IDE Week 2 Educative Assessment

Working backwards, starting with the outcomes, creating the assessment measures, you then create the activities that will help students accomplish the outcomes and complete the assessment measure successfully. When all you have is a 75 minute one shot, you need to think on a very basic, simple level.

There are lots of situations where students could apply deeper skills in searching in their personal lives. Looking up health information, looking up information about a company or business they are applying to, deciding how they stand on a political issue, or going deeper into a current event, such as the police shootings. But how to get students who can only search Google or Bing to expand and grow their skills beyond a simple one-box search? and how to get this to correspond to their assignment – especially when in most classes students choose their own topic?

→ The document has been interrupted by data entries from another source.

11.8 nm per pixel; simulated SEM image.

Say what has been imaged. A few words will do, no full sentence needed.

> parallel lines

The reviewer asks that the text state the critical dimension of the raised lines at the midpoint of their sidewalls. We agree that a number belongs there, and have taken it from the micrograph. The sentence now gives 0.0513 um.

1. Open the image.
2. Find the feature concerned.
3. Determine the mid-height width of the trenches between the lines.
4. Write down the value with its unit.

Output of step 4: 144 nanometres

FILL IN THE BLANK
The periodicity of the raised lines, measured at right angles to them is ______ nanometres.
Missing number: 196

Other than the obvious, “you have this research assignment to finish” situation, creating a real-life situation for a choose-your-own-topic-research-paper is difficult. I prefer to have students use their own topics to develop and search for, so a situation or simulation is difficult to plan unless you have their topics before hand and create one for each student. Or, I may just have students create their own situation; have them come up with the scenario where they would need this information. Maybe in higher level courses I’ll even have them set the standards.

For the standards in an ENG 111 class, the main learning goal would be to find comprehensive information about their topic. But not a general topic. They’d need to first find some narrowed aspect of their topic to focus on (treatments of health conditions, the effects of droughts on farmers vs city dwellers, the standard operating procedures of traffic stops or a policeman’s right to shoot, etc.) A poor performance would be a student with a broad topic who found one or two websites with much the same information. A better performance would be a student with a specific aspect of a broad topic who found multiple websites that didn’t all say the same thing, including information that may contradict other websites. An exceptional performance would be a student who had specific examples related to their topic to find information on and who found multiple websites and used library databases to find general information as well as studies, theory, or discussions about their topic. (If this sounds like a rubric, you’re right.)

Students can self-assess based on the list of sources and types of sources they found, plus the variety and depth of information retrieved, preferably with notes they take that refer back to their topic and inquiry. (If this sounds like an annotated bibliography, you’re right.) Other opportunities include creating posters detailing and comparing the various understandings to show to their classmates, in easy to read text and layout. The poster would be have to a final project due on another day and need instructor approval.

I chunk the class into developing a topic and searching for sources with the topic development based on a worksheet, which I can monitor and give suggestions as we go. I need to add a space for them to write down one source they found and will use for their topic and assignment, so I can give feedback on that as well. I’ll need to monitor the developing a topic portion of the class, because in the past, I have not left time for much searching on their part.

One idea I want to try is to visit the classroom the class before we meet for library instruction to introduce myself and assign them a video or two to watch (I’ve got a few on developing a topic). The trick is figuring out how to hold them accountable to watching the video – if I give them questions to do outside of class, how do I know they didn’t just copy from someone else? Maybe I should have them brainstorm their topic.

2 thoughts on “IDE Week 2 Educative Assessment

  1. ErinLibrarian09 says:

    Interesting ideas. Maybe have them create an idea web, with their general topic in the middle then the different places they could go with it, after watching the video? And perhaps start the library session with some discussion- not just on their topic ideas but on what the brainstorming process was like.

  2. Rachel says:

    I really like the way you’re thinking through one-shot classes. Currently I teach mostly one-shots but for the assignments in this class I’ve been focusing on a credit-bearing info lit course I’m designing. But I am enjoying getting ideas about one-shots since that’s my main teaching avenue right now.

    I really like your idea about assigning videos before class. I wonder if you could create a short activity/assessment or discussion to find out how many students watched them? Maybe you do that already? I’m just thinking I’d like to try something similar but am also wondering about follow-up. How closely do you work with the instructors? Would they be willing to actually assign questions? In my case I could see some being amenable and others not. That’s one of the challenges of a one-shot, I guess.

    Anyway, this is a bit ramble-y but I just wanted to say that I’m enjoying reading your ideas!